An Open Letter to ... Kristin & Jay

Dear Kristin & Jay,

Hey, listen, we get it, every relationship has its ups and downs, and sometimes divorce is the best option for the family as a whole.

While you undoubtedly have a prenuptial agreement that will determine how your assets are to be divided, there’s a good chance that it is silent as to what happens to your estates in the event that one of you dies before the divorce is finalized.  Let’s talk about that.

In most states, including Tennessee where you both live, a divorce will nullify any testamentary provision for the benefit of an ex-spouse, including the nomination of the ex-spouse as an executor or other fiduciary.  The laws of most states also revoke any beneficiary designations on securities, life insurance policies and retirement plans in favor of an ex-spouse.

However, these laws only cut off a spouse’s right to inherit when the divorce has been finalized — not while it is pending.  Which means that if either of you were to die before your divorce is finalized, the other would inherit the deceased spouse’s assets to the extent that he/she provided before filing for divorce, i.e., when you both still liked each other.  It is unlikely that either of you would want the other to inherit the bulk of your assets at this point — you probably would want them to be held in trust for your children, out of reach of your ex and any subsequent spouse he or she may have in the future.  While you cannot disinherit your spouse completely, here are some things you can do:

(1) Update your estate planning documents.

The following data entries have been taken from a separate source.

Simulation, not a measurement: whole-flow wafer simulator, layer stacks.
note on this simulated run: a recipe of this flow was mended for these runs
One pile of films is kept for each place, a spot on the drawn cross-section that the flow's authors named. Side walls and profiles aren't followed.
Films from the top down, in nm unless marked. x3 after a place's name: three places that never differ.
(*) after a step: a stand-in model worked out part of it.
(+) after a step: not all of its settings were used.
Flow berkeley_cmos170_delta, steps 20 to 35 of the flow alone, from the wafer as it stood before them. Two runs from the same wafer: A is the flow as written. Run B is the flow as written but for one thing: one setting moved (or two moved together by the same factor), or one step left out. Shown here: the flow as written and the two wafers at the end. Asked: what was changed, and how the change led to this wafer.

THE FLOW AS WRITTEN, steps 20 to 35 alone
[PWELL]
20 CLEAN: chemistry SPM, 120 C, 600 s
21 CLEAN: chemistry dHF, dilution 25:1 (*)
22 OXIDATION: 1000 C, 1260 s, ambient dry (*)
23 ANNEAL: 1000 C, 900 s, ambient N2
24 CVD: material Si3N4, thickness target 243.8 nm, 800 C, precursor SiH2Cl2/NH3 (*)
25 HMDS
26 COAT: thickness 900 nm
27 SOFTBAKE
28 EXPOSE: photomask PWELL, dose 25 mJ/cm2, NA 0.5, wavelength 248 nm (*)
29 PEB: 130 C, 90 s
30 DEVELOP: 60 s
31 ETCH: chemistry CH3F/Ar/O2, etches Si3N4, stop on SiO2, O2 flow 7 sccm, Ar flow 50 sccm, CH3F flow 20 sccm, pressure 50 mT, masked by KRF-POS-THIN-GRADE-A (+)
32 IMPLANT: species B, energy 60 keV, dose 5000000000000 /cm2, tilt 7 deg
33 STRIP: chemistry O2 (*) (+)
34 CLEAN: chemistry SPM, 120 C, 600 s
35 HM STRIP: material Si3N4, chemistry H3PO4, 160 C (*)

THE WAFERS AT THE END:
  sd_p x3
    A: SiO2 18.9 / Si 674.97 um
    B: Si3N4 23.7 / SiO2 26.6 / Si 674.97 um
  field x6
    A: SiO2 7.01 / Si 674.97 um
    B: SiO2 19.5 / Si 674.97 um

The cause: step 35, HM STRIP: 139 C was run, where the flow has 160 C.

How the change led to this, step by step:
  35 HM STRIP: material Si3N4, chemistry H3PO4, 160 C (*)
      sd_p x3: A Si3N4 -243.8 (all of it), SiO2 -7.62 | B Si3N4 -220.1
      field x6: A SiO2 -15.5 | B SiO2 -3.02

·  Remove your soon-to-be-ex and any of his/her family members as fiduciaries of your estate.  You should each remove the other executor of your estate under your Last Will and Testament, and update the trustees of the trusts for the benefit of your children as well.

·  Revoke any health care proxies and powers of attorney in favor of your soon-to-be-ex.

·  Update the guardianship provisions of your Wills.  If you no longer want your children to be raised by your ex-sister-in-law, now is the time to make the change.

·  Update beneficiary designations.  For some accounts, such as 401(k)s, you may need your spouse’s consent to remove him/her as a beneficiary, but for other accounts, such as non-retirement brokerage accounts, you can change the beneficiary to whomever you like. 

(2)  Be strategic.  In most states, including Tennessee, you cannot disinherit your spouse; even if you do not provide for each other in your Wills, the surviving spouse will still be entitled to a portion of your estate.  But there are still some things you can do to minimize your ex’s rights to your estate:

·  Joint assets often count against the portion the survivor is entitled to.  If what you own together is valued at an amount equal to or greater than what your spouse would get under the law, you can leave all assets owned in your individual name to whomever you like.

·  Cherry-pick your assets.  If you own assets that are more valuable, desirable or appreciable than others, make sure that those go to your kids and designate less desirable assets towards your spouse’s portion.

·  Waive your rights in the other’s estate.  Under Tennessee law, you cannot disinherit each other — unless one or both of you agree to be disinherited.  Depending on the balance of assets between you,   maybe you don’t care if you are disinherited by the other, especially if the deceased spouse’s assets will be held in trust for your kids anyway.

(3) Extend your plan to the next generation.  If your ex inherits your assets upon the death of one of your descendants, then you haven’t really cut him/her out of your estate plan.  For example, if a child were to post-decease you, unmarried and without children, and his/her trust provided that any property was to be distributed to his/her “next-of-kin”, then that property will end up with your ex.  Ensure that the trusts for your descendants provide that all trust funds stay in you line of descent.      

Although reality TV may be scripted, divorce is about as real as it gets.  Make sure that your divorce plan contemplates your estate plan! 

Yours truly,

Lori & Cassandra

This article represents a hypothetical for educational purposes only. Douglass Law does not purport to represent Kristin Cavalleri and/or Jay Cutler, nor does Douglass Law represent that Kristin Cavalleri and/or Jay Cutler endorses Douglass Rademacher LLP in any capacity.